It goes back to the 30's. The Glass-Steagall Act.
Basically that means that if you take insured deposits, you have to get out of the direct investment business. That was then and this is now. Glass-Steagall had a number of restrictive reforms that were inefficient. It also created a safe, regulated sandbox for the average citizens and a less regulated one for those that wanted something different. It was chipped at for years, and is now mostly gone.
Mr. Glass: Here [section 21] we prohibit the large private banks whose chief business is investment business, from receiving deposits. We separate them from the deposit banking business.
Mr. Robinson of Arkansas: That means if they wish to receive deposits they must have separate institutions for that purpose?
Mr. Glass: Yes.
Right now, the FDIC insured institutions have about $13 trillion in assets and $7 trillion in loans. The past 5 decades have been primarily a process where more and more transactions took place outside of regular banks. Money Market Funds were started in the early 70's and bought high grade commercial paper. This used to be a staple of banks. Just an example, but the regular banks tended to get "disintermediated."
You had money center banks that were somewhere between investment banks and vanilla banks. Then you had your pure investment banks, your brokerages, and the like.

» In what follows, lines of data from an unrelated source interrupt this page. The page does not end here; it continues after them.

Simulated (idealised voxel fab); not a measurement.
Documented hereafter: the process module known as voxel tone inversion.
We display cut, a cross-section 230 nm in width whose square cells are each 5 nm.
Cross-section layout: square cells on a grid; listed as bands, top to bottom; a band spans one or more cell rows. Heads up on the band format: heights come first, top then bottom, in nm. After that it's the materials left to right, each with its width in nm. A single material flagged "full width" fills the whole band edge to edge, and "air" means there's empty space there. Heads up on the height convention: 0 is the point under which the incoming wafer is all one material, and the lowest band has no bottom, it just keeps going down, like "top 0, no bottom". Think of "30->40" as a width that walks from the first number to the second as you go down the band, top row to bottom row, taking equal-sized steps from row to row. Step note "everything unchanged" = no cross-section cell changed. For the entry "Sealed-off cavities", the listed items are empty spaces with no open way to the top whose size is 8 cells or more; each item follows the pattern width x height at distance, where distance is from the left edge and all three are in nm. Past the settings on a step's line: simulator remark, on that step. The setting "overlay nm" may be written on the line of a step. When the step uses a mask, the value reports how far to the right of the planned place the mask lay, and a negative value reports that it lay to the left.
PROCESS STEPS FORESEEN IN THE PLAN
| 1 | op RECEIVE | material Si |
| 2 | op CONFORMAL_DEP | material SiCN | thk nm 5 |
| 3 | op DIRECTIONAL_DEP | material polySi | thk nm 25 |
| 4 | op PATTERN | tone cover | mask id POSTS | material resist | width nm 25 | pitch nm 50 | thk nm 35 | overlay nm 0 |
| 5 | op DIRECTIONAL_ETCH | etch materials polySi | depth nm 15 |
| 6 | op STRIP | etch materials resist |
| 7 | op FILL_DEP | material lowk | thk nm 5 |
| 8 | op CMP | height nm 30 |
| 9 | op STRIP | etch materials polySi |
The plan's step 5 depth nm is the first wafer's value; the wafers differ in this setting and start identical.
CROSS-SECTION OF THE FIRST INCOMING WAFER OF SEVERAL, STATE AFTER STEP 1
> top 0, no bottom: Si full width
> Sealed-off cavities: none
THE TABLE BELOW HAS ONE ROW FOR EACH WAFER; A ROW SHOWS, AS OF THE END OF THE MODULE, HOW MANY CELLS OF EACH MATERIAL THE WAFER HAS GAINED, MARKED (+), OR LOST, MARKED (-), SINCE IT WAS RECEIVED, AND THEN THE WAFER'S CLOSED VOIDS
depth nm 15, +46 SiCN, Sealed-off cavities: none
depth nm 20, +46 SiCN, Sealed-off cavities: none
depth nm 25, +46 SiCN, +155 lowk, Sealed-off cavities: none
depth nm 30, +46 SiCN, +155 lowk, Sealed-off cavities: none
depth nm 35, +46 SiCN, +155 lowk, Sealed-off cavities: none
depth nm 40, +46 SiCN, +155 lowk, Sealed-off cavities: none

Regular banks can go bust -- witness the S&L crisis. However, it is a pretty simple business. You "make assets" like loans of various types and fund them with a layer of capital and deposits. Normal people can do this without computers. The did for decades.
Everyone knows that you don't let your vanilla banks get to fancy, and that they need to have an organized process if they fail. Basically, the FDIC comes in, declares it insolvent, turns the deposits (liabilities) and an equivalent amount of cash to another bank, and the depositors are up and running the next day. The FDIC then has the residue, which consist of loans of various quality levels and the collateral that is rounded up from the busted loans.
Then you have your capital markets operations. This stuff is done by investment banks, brokers, etc. Normal people can't understand it. They didn't understand it. It used to be hived off.
However, this is the area that is both failing and difficult. It is also an area that got crammed back into the regulated banking system and supported with taxpayer funds. Why?
Basically because if you tell the public, it's the banking system, they know it is important and can't fail. If you tell them it is brokers and derivative salesmen, they are likely to say no. So, if you want to bail out the capital markets people, regardless of where they are nominally hiding, you have to call them bankers.
Therefore, JPM acquired a huge deposit base, then scarfed up Bear Sterns, then grabbed another huge deposit base via WaMu. City has always been a mess in one way or another, and managed to have a decent sized deposit base, although as a "money center bank" it has been been too big to fail and bailed out once already. But in spite of its deposit base, it never was a regular bank. Then you had Merrill Lynch absorbed by Bank of America. Goldman and Morgan Stanley became regulated banks to grab some TARP funds.
All of a sudden, Wall Street is pretending to be regular banks in order to tap into the bailout funds.
I don't really know if Wall Street is essential to the financial system, but, unfortunately there is a decent argument. So much credit has bypassed normal banks via securitization that you can't say they aren't important. However, it is a stretch to call them Banks, except to confuse the public.
People are going nuts about nationalizing the banks. Anything that was similar to the traditional bank has already been worked over, and the worst are history. Indymac - gone. WaMu - gone. Wachovia -- gone. National City - gone. Not nationalized, but the stockholders were pretty much wiped out, the assets written way the hell down, and moved to someone that appeared stronger.
This is maybe 15% to 20% of the deposit base of regulated banks. So what is it that needs to be nationalized? It is Wall Street pretending to be regular banks. However, they have tended to get so tangled with regular banks that it is hard to sort things out.
Unmerge BAC and MER. Let Goldman and MS keep their TARP loans for another year or two and then pay them back.
The vanilla banking functions can continue without too much disruption. The community and commercial banking functions can be cleaned up easily enough.
The Capital Markets stuff is the real mess, and I have no idea how to really deal with them. However, I would assume that the worst abuses were in the past and there is never going to be anything resembling justice. Once you forget about that, it is just a pragmatic calculation of whether it is cheaper to bail them out or unwind them as quickly and orderly as possible.